There is that old joke that Algebra could one day save your life. With my imagination, as a student I'd daydream of a situation where a bomb was going to blow up unless I solved this complex equation using all sorts of letters and symbols. How that would keep a bomb from blowing up, I'm not sure. The honest fact is that unless you use something on a regular basis, you tend to forget it. Some may say this is a perfect argument for not getting an education--that most things you learn, you won't use. I'll say that is somewhat of a valid point, with one major exception:
Learning helps you learn to learn.
Granted, that may seem like the most obvious statement in the world. But stuff is changing around us so much, we are constantly having to learn new things.

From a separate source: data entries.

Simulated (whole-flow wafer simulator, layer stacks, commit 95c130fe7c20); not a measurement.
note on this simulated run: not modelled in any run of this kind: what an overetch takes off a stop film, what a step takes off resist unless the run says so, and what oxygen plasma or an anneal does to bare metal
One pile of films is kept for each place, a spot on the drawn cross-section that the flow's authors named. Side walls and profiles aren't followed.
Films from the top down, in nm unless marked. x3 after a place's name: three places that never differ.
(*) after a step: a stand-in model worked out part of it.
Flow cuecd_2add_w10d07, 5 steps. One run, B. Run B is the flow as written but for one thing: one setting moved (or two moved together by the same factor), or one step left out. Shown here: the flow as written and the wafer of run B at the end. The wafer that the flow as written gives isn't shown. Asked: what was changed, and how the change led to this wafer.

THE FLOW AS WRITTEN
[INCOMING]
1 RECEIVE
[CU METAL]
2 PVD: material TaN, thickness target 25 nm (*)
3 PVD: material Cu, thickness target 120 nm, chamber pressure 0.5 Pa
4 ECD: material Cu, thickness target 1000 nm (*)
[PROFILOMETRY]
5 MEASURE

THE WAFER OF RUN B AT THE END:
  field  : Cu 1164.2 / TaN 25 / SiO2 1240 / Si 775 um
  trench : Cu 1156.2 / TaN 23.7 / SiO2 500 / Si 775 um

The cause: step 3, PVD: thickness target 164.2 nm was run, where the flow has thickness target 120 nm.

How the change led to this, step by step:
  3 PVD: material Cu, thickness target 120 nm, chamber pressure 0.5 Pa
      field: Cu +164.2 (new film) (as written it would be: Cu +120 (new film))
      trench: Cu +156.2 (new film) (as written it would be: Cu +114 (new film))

At BYU, I learned how to direct TV programs. At the time, we used the latest technology. We had this big video switcher that looked like the control board on the Death Star.
It had lots of buttons and levers and dials and such. Over time, technology change--things became more computer based. This last summer, we went back to Utah for a visit. One place we stopped by was BYU. We found the old studio where I spent so many hours. It was stripped bare. I have no doubt that all that equipment was replaced by the newest technology somewhere else on campus.
So, what was the point of me learning something that would change? Well, for starters, the concepts behind directing haven't really changed. The correct video still needs to be played at the right moment. The anchors need to know which camera to look at and when. The director needs the ability to multitask while several people are talking to him or her at the same time. In other words, the human elements haven't changed.
But in addition, learning how all that equipment worked helped me develop the strategies and habits to be able to become proficient at something new. When the technology changed, I'd have to learn how to use it, but, I had already developed the skills on how to learn.
To me, that is the single biggest thing someone can learn from getting an education--on any level.
Right now, I'm learning how to be a better writer. It's not all about spelling, (though in my third book I used the word 'alter' instead of 'altar' to describe an item in a church--thank goodness it is still in the editing stages!) but it is also about pacing, character development, setting, point of view, and the list goes on and on. It may sound strange, but a lot of the skills I learned in becoming a TV director, I'm using now as I learn to become a better writer.
Back to the whole point of learning math that may save your life one day. My oldest daughter (who is freakin' awesome by-the-way) is a Freshman in High School this year. She brought home her first math homework a few days ago. There was one question that they hadn't gone over in class, and she wasn't sure how to do it. She asked for my help. The question was this: 7 people meet and shake hands, how many handshakes occur? Also, what is the formula for number of handshakes if the number of people is "n"?
I was stupefied. I seriously sat there for an hour trying to figure it out. No luck. I finally posted the question on Facebook. The answer? nCr = n! / (r! * (n - r)!) Where "n" is the number of people, "r" is the number of people required to do a handshake (in this case "2") and the big letter "C" there means constant or something else that makes it really confusing.
What the heck is "n!"? I must have learned that at some point in time, but heck if I remember--because I don't use it. I told my daughter to see what answer the teacher wanted once they went over the assignment. The answer? "Oh! I didn't expect any of you to get the answer because I haven't taught you how to do it yet."